Though there is no concrete percentage, the vast majority of parents are tied to the university in some way, whether they are students or visiting scholars working on advanced degrees, Boylan said.

Yu Zhen, whose husband is a visiting scholar at MSU, said Red Cedar has helped her third-grade daughter Lily since their family moved to Spartan Village from China about six weeks ago.

“The teachers here are very kind,” she said, noting her daughter did not receive as much hands-on help in China.

Also, she said, the international qualities of the school are a beneficial element.

“I think that’s important to open her mind, and let her get along with others,” Zhen said.

In addition, there are long lines for school of choice, Boyland said, as parents from other parts of East Lansing want their children to experience the international dynamic.

Elizabeth Marazita, a 1984 MSU alumna and co-owner of Wanderer’s Teahouse, sent her daughter Sophie to Red Cedar after she spent the first years of her life in Switzerland.

“You can’t be more international than living close to Michigan State, and Red Cedar is a very international school,” Marazita said. “It helps her with tolerance, diversity (and) respect for international relations.”

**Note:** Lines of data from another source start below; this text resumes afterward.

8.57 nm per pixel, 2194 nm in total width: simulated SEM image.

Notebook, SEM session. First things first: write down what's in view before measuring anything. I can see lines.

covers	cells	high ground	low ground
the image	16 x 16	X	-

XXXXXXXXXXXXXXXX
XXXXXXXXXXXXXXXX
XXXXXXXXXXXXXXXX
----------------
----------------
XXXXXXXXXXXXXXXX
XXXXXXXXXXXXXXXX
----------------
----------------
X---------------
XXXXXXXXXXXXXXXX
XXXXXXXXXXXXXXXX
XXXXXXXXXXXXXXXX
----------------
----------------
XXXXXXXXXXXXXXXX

Each morning before class, the students crowd into the gym for morning celebration, a ritual where they hear a different country’s national anthem while two students hold that country’s flag.
The students had a familiar country for their last day of school on Friday: the United States.

But as the Red Cedar’s doors shut for the year, many parents continue to worry that they may remain that way permanently in the near future.

A pending decision
Nichole Keway, a graduate student in the English department and member of the Little Traverse Bay Bands of the Odawa group of American Indians, said the possibility of closure still is a source for apprehension among parents in the Red Cedar community.

But members of the K-8 Citizens Facilities Committee emphasize that the possibility of closures still are up in the air.

Julie Bungard, the Red Cedar liaison to the commission, said the status of Red Cedar, along with the other schools, is uncertain, but not any more than other elementary schools in the district.

“To be frankly honest nobody knows,” she said. “There may be grounds for concern, but there’s no decision that’s been made.”

Bungard said based on internal talks within the committee, she was “very positive” that Red Cedar would not be closed.

But Addiego emphasized that the board is not limited to the committee’s recommendation, and that no formal action has been taken in regard to any of the buildings. She said it would be impossible to say which schools, if any, would be closed.

“Everyone is concerned about the school in their community,” Addiego said. “There are going to be unhappy people if we close schools.”

Cherry Lane and Faculty Bricks apartments are slated for demolition in July, after being vacated earlier this month. Haas said at the joint school board and city council meeting the Spartan Village apartments are slated for demolition around 2017, which would cut off another large supplier of Red Cedar students.

“I feel like this is the last bastion or international families,” Ribianszky said. “I just think it would be a terrible loss.”